The truck that arrived on Tuesday was a small U-Haul number that most of us normal folks use to accomplish local moves... the kind that has pictures all over it with the message RENT THIS FOR ONLY $19.95! (On the rear bumper is the fine print about the mileage charges). After the situation at the Lakeland apartment building, I'm sure when the drivers pulled into this place they thought they were driving through the Pearly Gates: an apartment on the ground floor of a building where they could back the truck up to an exterior door just down the hall. They seemed typically taciturn when they knocked on the door and scoped the place out, but back out at the truck, where they didn't know I was watching, they performed the Russian equivalent of a high-five... I won't go into details, but it involves dancing and vodka.
So the return of the furniture went rather smoothly and a lot more quickly than its pick-up in Lakeland. Of course, other than unwrapping the furniture, there was no unpacking involved, so that cut down on the time. The only glitch was a missing headboard. But the driver smacked his forehead and assured us he knew exactly where he had left it back in South Carolina, and he'd get it to us the next time he was in the neighborhood with no ransom involved. Since it was a flat, ornamental headboard rather than a major piece of furniture, we put this in the "if dreams really do come true" column and signed off on the paperwork. I felt a bit wistful as I said do svidaniya to the drivers and watched the truck pull away. We had been through a lot together, and a special bond had been formed between the drivers and I, no doubt aided by the fact that I could only understand every fifth word they said.
Kevin and Lynne (Sue's brother and sister-in-law) were bringing Sue's folks up the following Saturday for the final move-in, so Sue and I had a few days to unpack some stuff, hook up the home theater and get the furniture prospectively arranged. That's when we noticed that the bedroom closet in this apartment was considerably smaller than its counterpart in Lakeland. Apparently the architects had decided that today's active senior gets by with a couple of shirts, a pair of chinos, and one set of orthopedic sneakers, because the closet was roughly the size of the restroom on a commercial jet. Sue and I should have noticed this before, but... well... we didn't. It wasn't till we started unpacking that we could see that the ratio of clothes to closet space was going to be a problem whose solution required quantum mechanics or high-compression hydraulics. We addressed it immediately by postponing any action till Kevin and Lynne and the folks arrived.

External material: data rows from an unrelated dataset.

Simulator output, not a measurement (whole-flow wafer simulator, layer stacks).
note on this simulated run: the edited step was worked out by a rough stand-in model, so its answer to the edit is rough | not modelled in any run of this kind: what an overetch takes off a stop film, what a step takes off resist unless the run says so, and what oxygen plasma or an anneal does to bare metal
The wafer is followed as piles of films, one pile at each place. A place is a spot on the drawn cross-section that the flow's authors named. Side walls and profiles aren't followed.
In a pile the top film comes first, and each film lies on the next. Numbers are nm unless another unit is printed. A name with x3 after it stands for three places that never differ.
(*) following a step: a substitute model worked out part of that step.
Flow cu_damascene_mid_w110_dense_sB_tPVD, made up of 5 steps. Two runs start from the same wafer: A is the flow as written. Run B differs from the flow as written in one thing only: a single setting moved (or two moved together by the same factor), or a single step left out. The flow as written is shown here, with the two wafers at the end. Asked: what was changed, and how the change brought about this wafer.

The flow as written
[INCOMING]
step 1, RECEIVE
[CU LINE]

When the big day came, it was great, the epitome of a
family rallying together... sort of like a barn-raising but without the
ropes and lumber and people who don't believe in zippers. All five
grandkids were there to do the things that the older generation could
still get away with telling them to do. The closet conundrum was
addressed on two fronts:
1. Kevin attacked the closet. He's more accomplished as a home-handyman
than I am, in the sense that, while I'm laying down a drop-cloth to oil
a squeaky hinge, he's putting together a nuclear water-heater with a
hammer and a Swiss army knife. So he sized up the closet in short order,
went down to Lowes (a place I have yet to work up the nerve to enter),
and came back with materials to better utilize the space for storage.
2. Sue and Lynne and Mom started paring down the wardrobe. Sue and Lynne
were merciless... if a piece of material hadn't touched human flesh
within the past 18 months, it was gone, relegated for donation. Ben and
Sam took the boxes of clothes down to Goodwill, which immediately made
plans to open another outlet.
By the end of the day, things were unpacked, pictures were hung, furniture was arranged, and everybody lived happily ever after at Hometown Buffet. It was a great day. Mom and Dad seemed to like the place and they had been real troupers in putting up with the entire process of relocation. Of course, they'd still have to adjust to a world where we could drop by at a moment's notice, but the human spirit is resilient given time.
That's about it except for a couple of post-scripts:
- As Mom and Dad settled in, and as other tenants in adjoining apartments did the same, it came to our attention that perhaps I had set the sub-woofer level on their home theater system a little high. After some time, the upstairs neighbors realized that daily 6.7 tremors were a bit excessive even by southern California standards, and traced the source back to the Curren apartment. We sent Ben and Sam over to do some fine-tuning to the neighbors' hearing aids, and everything's okay now.
-About a month after the move-in, I got a phone call that, by the very fact of its unintelligibility, alerted me that the wayward headboard had made it home. I told the driver I'd meet him on the curb in front of the apartment complex and, sure enough, he rolled his 75-footer up to the municipal bus stop, opened up the side-door of the trailer, and handed me the headboard, none the worse for wear after taking the scenic route. Then, as quickly as he appeared, the Russian stranger was gone. I doubt our paths will cross again, which is probably just as well... reminiscing would just be awkward.